Greece Is The Word

This may come as a super big surprise to all the regular readers out there but I admittedly wasn’t at my most open-minded in my expectations of the province’s Drummond Report. Its arrival coincided with me reading the last few chapters of Andrew Ross Sorkin’s Too Big To Fail. Oh good. A former bank economist tapped to tell us how to put our fiscal house back in order while we’re still mired in the biggest economic slump since the Great Depression brought on by the egregious behaviour of our international banking system.

Step 1: tightly regulate your banks and never again believe that, left to its own devices, the free market is a self-correcting entity.

I’m sure that’s somewhere in Mr. Drummond’s 17 million page report.

What I don’t understand is, if this province is in such a pickle (mmmmm…. gherkins) financially speaking, why did the government hem itself in, seeking solutions from only one narrow perspective? Why not throw the doors open to get a variety of opinions and views, not just the one fixated on the capital side of things?

On top of which, “Our mandate precludes us from recommending increases in tax rates…” Run that by me again, would you please, Mr. Drummond? Our mandate precludes us from recommending increases in tax rates…

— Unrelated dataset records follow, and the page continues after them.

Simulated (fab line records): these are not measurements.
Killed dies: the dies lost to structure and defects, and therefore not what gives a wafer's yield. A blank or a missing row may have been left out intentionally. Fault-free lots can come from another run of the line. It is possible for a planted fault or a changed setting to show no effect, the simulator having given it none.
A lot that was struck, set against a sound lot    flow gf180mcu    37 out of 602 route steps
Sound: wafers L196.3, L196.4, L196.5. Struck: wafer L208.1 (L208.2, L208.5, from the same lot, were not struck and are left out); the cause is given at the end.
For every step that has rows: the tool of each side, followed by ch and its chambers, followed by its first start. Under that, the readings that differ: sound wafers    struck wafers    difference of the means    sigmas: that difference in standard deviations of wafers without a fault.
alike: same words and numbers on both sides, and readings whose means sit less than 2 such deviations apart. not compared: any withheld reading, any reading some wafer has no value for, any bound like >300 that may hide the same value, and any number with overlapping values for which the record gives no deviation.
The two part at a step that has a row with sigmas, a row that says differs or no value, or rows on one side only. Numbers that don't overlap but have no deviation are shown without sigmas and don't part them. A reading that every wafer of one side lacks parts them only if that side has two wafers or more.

So, the government wants to tackle their deficit/debt problem with one hand tied behind its back. Despite being told in the report that “The roots of Ontario’s current fix lie in both the economy and in the province’s record of failing to keep growth in government spending in line with revenue growth” [bolding ours], the province doesn’t want to hear a word about one tool for growing revenue? That would be taxation.

Oh, I get it now.

Tap a guy who’s sure to deliver the goods, in terms of some scary, pant load filling, Greece-we’re-right-behind-you scenarios (slyly bringing up a spooky Grecian spectre while denying he’s doing anything of the sort: “By current international standards, Ontario’s debt is relatively small. We are a very long way from the dreadful fiscal condition of countries that have dominated the news over the past two years…Even Greece, the poster child for rampant debt, carried an Ontario-style debt load as recently as 1984”), Leopold to Dalton McGuinty’s Superintendent Chalmers, remove one possible option from the recovery tool box, so that when you come in less heavy with your next budget, we all breathe a sigh of relief and collectively say, well, it could’ve been much worse.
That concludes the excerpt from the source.